Germany-based Giesecke & Devrient today announced that the head of its banking and SIM card business, which includes its TSM, Michael Kuemmerle, has left the company and has been replaced by the former head of the global banking business for Germany-based Wincor Nixdorf.
G&D announced a restructuring centered on Kuemmerle’s unit, mobile security in April, which includes cuts to 400 jobs in Europe.
Kuemmerle, 44, had led the unit since 2006. G&D in its announcement today said he left the company by choice.
Appointed to take his place is Stefan Auerbach, 50, who worked at Wincor Nixdorf for 29 years. He was appointed to head Wincor Nixdorf’s global banking business in February of 2006. The company is a large supplier of ATMs and electronic point-of-sale systems.
In February of 2012, Wincor Nixdorf announced Auerbach was leaving the company following a difference of opinion with the supervisory board on the “strategic business development of the company.”
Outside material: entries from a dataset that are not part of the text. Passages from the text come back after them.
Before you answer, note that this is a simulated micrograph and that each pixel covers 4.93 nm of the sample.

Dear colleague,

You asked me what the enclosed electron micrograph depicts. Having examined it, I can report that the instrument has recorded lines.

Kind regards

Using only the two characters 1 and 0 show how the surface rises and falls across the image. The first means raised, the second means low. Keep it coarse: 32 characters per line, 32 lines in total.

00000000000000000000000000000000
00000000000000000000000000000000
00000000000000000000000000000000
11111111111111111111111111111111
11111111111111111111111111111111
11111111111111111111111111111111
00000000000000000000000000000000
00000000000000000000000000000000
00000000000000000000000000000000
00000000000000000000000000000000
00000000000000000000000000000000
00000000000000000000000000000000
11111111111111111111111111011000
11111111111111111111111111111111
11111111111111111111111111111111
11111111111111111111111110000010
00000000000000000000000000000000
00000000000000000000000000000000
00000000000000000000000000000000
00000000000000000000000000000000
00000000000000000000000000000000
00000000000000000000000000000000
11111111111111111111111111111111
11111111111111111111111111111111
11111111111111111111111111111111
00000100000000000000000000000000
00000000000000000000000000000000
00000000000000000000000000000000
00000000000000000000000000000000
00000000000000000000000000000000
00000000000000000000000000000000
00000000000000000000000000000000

G&D today also announced it had appointed a new head for its largest business unit, banknote printing, which had been led on an interim basis by the company’s CEO, Walter Schlebusch. Schlebusch, who took over for former CEO Karsten Ottenberg in June, had previously headed the banknote printing unit. The unit is G&D’s strongest, and it had €902 million (US$1.3 billion) in sales in 2012.
G&D’s mobile security unit includes production of SIM and banking smart cards, as well as personalization, trusted service management for NFC secure elements and over-the-air management of SIM cards. The job cuts include 125 positions in G&D’s Munich headquarters.
But the vendor said none of the cuts affected its TSM, which it said in April was working on the implementation of more than 20 projects globally. The company has not announced any large TSM contracts of late.
G&D in April said it hoped to save €60 million (US$78.1 million) per year with the job cuts and other reorganization. The mobile security division had 5,830 employees at the end of 2012.
Revenue increased in the unit by 5% in 2012 to €687 million. That is an improvement from 2011, in which revenue fell in the division by 12.7% to €657 million. The company blamed much of the decrease to a significant drop in sales of payment smart cards, compared with strong sales of payment chip cards a year earlier.
G&D said today that long-time G&D staffer Hans Wolfgang Kunz, continues as head of the company’s government solutions business unit, which produces e-government cards and documents and related software.
G&D, the No. 3 smart card vendor worldwide and also a major producer of banknotes, saw its net income decrease for at least the fourth straight year in 2012 to €39 million (US$51.5 million). It was €111 million in 2008.